Generating a baseline for legacy code
PHPStan can snapshot every currently-existing error into a baseline file, so you can adopt it on day one without fixing years of accumulated issues first — new code is then held to the standard while old code is grandfathered in until someone gets around to it.
Generate a baseline of existing errors
vendor/bin/phpstan analyse --generate-baseline
This creates a phpstan-baseline.neon file listing every current error by file and line. Once it's included from phpstan.neon, only new errors introduced after the baseline was generated cause the analysis to fail — which is exactly the behavior you want when introducing static analysis to a codebase that already has years of history.
Integrating into CI as a merge gate
Static analysis earns its keep when it runs automatically on every pull request, not just when someone remembers to run it locally. A typical CI step installs dependencies and then runs the analyzer, failing the build (and blocking the merge) if it reports any errors.
A CI step running PHPStan
- name: Install dependencies run: composer install --no-interaction - name: Run PHPStan run: vendor/bin/phpstan analyse --error-format=github
Wiring this in as a required check means a pull request that introduces a type error can't be merged until it's fixed — the same role a required, passing test suite plays, but catching a different category of mistake, and catching it in seconds rather than only surfacing once someone happens to exercise the broken code path.

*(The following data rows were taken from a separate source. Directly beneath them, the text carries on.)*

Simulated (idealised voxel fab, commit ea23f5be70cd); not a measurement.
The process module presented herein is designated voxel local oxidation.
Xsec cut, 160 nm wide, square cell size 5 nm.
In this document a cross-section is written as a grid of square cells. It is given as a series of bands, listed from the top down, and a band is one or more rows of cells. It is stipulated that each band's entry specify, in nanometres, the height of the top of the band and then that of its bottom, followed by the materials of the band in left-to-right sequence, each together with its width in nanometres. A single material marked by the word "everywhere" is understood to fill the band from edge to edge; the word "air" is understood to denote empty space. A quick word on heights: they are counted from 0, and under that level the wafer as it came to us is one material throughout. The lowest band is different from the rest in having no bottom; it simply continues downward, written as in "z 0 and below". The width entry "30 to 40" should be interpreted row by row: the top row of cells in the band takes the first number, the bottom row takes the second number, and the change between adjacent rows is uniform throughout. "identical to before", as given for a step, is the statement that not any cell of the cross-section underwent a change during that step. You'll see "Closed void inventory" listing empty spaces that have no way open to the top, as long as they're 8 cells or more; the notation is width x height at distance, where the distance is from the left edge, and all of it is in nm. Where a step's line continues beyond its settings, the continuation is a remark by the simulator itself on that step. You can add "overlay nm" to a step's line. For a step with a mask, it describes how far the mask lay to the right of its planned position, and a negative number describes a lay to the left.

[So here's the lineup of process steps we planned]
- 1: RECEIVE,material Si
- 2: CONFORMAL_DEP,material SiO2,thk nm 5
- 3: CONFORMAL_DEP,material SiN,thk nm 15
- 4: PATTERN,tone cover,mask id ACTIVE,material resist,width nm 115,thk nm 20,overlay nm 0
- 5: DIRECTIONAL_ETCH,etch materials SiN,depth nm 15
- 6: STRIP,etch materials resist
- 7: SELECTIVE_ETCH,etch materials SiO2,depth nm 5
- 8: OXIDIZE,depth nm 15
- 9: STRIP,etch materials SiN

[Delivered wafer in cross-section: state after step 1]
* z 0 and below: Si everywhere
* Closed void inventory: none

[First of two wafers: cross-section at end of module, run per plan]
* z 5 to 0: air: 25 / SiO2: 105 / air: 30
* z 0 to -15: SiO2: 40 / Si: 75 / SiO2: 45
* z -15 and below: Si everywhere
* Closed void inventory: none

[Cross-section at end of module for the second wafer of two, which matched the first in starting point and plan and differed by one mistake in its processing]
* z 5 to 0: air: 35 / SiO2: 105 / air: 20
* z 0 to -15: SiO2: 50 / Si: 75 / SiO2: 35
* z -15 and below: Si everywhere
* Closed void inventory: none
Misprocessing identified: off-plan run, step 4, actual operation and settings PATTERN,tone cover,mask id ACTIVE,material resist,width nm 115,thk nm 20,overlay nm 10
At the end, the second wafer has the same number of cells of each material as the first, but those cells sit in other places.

Static analysis reads code without running it, catching type errors, dead code, and impossible conditions that untested branches would otherwise hide.
PHPStan's levels (0-9) let you start lenient and tighten strictness over time rather than facing thousands of errors on day one.
A generated baseline lets you adopt static analysis on an existing codebase without fixing every historical issue immediately.
Run it in CI as a required check, the same way you'd require the test suite to pass, so type errors can't slip into the main branch.